Need more hardware information, paulineb. But the new slackellive-openbox-7.2 may someting to look into. It's 32bit and uses the package manager slapt-get, which was modeled after Debian's APT/apt-get.

I tried the 64bit version, slackellive64-openbox-7.2 on an old Dell Latitude D630 with 4GB Ram and SSD and was impressed. Salix devs came up with slapt-get. Slackel is derived from both Salix and Slackware. Doesn't use systemd. Here's a list of others that may work for you. AntiX is debian and so uses apt-get, as well.

Best wishes!
 
thanks, i'll try it.
in the meanwhile, what have i to figure about apt on non debians?
Do you mean your wondering if APT can be installed on non Debian systems?
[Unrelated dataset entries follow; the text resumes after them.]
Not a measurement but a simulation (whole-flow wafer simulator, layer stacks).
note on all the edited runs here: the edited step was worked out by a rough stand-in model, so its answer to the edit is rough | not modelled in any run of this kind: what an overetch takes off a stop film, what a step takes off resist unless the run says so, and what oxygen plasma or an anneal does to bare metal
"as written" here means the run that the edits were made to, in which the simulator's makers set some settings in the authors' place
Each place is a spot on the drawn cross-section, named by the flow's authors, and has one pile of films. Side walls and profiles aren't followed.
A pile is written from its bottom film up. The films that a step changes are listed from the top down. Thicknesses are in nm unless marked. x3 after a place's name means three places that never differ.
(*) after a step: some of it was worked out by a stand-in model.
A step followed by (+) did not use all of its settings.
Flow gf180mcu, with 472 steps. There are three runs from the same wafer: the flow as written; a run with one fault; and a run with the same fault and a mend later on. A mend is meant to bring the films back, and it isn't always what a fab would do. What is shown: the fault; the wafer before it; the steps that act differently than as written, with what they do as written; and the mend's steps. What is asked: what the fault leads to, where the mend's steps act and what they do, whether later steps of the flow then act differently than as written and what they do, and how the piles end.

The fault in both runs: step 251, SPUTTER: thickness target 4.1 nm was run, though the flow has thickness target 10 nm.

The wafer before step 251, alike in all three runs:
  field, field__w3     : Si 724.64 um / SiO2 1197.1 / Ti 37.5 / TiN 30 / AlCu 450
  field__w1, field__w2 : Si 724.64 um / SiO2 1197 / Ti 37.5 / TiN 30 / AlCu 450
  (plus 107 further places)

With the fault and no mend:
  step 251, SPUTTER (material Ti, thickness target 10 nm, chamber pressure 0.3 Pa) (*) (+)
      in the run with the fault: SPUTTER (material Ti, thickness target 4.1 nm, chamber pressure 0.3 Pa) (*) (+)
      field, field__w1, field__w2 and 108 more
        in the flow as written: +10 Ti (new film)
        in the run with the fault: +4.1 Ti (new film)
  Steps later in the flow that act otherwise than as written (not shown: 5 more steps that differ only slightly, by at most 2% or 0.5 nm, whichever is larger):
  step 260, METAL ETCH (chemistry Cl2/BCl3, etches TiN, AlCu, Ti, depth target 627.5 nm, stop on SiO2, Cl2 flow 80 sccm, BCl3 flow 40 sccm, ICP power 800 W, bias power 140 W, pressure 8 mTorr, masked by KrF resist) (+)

The commandline utility that comes with a distro was designed to interpret and run commands on the system and do dependency resolution. Trying to install another type of commandline utility would collide
with the other utility that's installed. I don't think APT would be able to be installed on a non Debian system anyway.

Non Debian systems use another type of package management system that are like unto themselves.
For example Slackware uses slackpkg, Arch Linux uses pacman and Red Hat uses yum.

If you are accustom to using APT you could run MX Linux which is Debian based and was designed for older computers.